Reiner Pope

July 19, 2009

Building first-class patterns, continued.

Filed under: pattern-combinators — Reiner Pope @ 1:50 am

This post is in Literate Haskell. The entire contents can be copied into a file called PatternMaybe.lhs and will be compilable by GHC.

The code from this post is available on Hackage, in the first-class-patterns library.

In my previous post I developed difference type-lists with non-recursive append. Using that framework, we can solve the efficiency problem of my first attempt at nicer types for pattern combinators. At the same time, I find the implementation here easier to understand than the original one.


> {-# LANGUAGE TypeFamilies, TypeOperators, Rank2Types #-}
> module PatternMaybe (
>     Tuple, zero, one, (<>),
>     Fun,
>     Pattern(..),
>     Clause, (|||), match, (->>),
>     var, pair, mk1, left, right, cst,
>     test1,
>  ) where

We need the D type and the Difference class from the previous post

> import Difference
> import Control.Monad(mplus)
> import Data.Maybe(maybe)
> import Control.Applicative

(Curried) Functions

We define a type family of curried functions from xs to r, where xs is a type list. This is the same family as CurryFunc from my first post, but by a different name.

> -- | Curried functions.
> type family   Fun xs r
> type instance Fun Nil     r = r
> type instance Fun (h:*:t) r = h -> Fun t r

(CPSed) Tuples

We need tuples to store the variables bound by a pattern. If we CPS-encode the standard tuple type you get the following type, Tuple', for tuples. We then use the Difference machinery (under the D type) we developed in the previous to give Tuple' an efficient append, which is the Tuple type.

> newtype Tuple' xs = Tuple' { runTuple' :: forall r. Fun xs r -> r }
> newtype Tuple xs = Tuple (D Tuple' xs)

The following functions manipulate Tuples:

> zero :: Tuple Nil
> zero = Tuple zeroD
> one :: a -> Tuple (a :*: Nil)
> one a = Tuple (mkOneD (\(Tuple' t) -> Tuple' (\k -> t (k a))))
> (<>) :: Tuple xs -> Tuple ys -> Tuple (xs :++: ys)
> (Tuple xs) <> (Tuple ys) = Tuple (xs `plusD` ys)
> runTuple :: Tuple xs -> Fun xs r -> r
> runTuple (Tuple t) = runTuple' (evalD (Tuple' id) t)
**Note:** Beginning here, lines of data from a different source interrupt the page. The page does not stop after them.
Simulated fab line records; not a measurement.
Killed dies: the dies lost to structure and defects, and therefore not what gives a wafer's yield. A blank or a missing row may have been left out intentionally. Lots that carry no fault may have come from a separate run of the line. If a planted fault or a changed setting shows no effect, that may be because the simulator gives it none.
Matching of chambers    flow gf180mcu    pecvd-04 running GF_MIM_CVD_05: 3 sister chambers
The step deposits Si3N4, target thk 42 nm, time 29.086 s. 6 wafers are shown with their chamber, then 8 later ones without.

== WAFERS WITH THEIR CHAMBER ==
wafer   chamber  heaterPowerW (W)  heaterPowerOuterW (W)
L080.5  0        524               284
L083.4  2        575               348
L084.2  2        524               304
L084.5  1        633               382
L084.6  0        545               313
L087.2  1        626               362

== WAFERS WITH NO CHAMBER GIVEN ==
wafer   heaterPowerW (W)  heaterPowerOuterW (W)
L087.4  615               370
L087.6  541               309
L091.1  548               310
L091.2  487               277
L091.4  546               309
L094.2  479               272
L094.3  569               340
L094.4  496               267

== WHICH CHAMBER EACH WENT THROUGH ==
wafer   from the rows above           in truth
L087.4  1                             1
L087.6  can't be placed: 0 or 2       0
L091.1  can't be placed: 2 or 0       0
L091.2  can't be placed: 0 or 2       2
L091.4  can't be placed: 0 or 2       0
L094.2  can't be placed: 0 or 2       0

The first three are for building Tuples; the last is for using Tuples.

This representation of tuples as “differences” of CPS-encoded tuples is essentially the same as Morten Rhiger used in Section 3.2 of Type-safe pattern combinators.

The Pattern type

We can now define the Pattern type and Clause types. Unlike in Morten’s code (which I used in my first post), we handle failure using the Maybe monad.

> newtype Pattern vars a = Pattern { runPattern :: a -> Maybe (Tuple vars) }
> newtype Clause a r = Clause { runClause :: a -> Maybe r }

In the export list, the Pattern type exposes its implementation. This is safe: the Difference module defined in the previous post contains the trusted kernel and the only unsafe code.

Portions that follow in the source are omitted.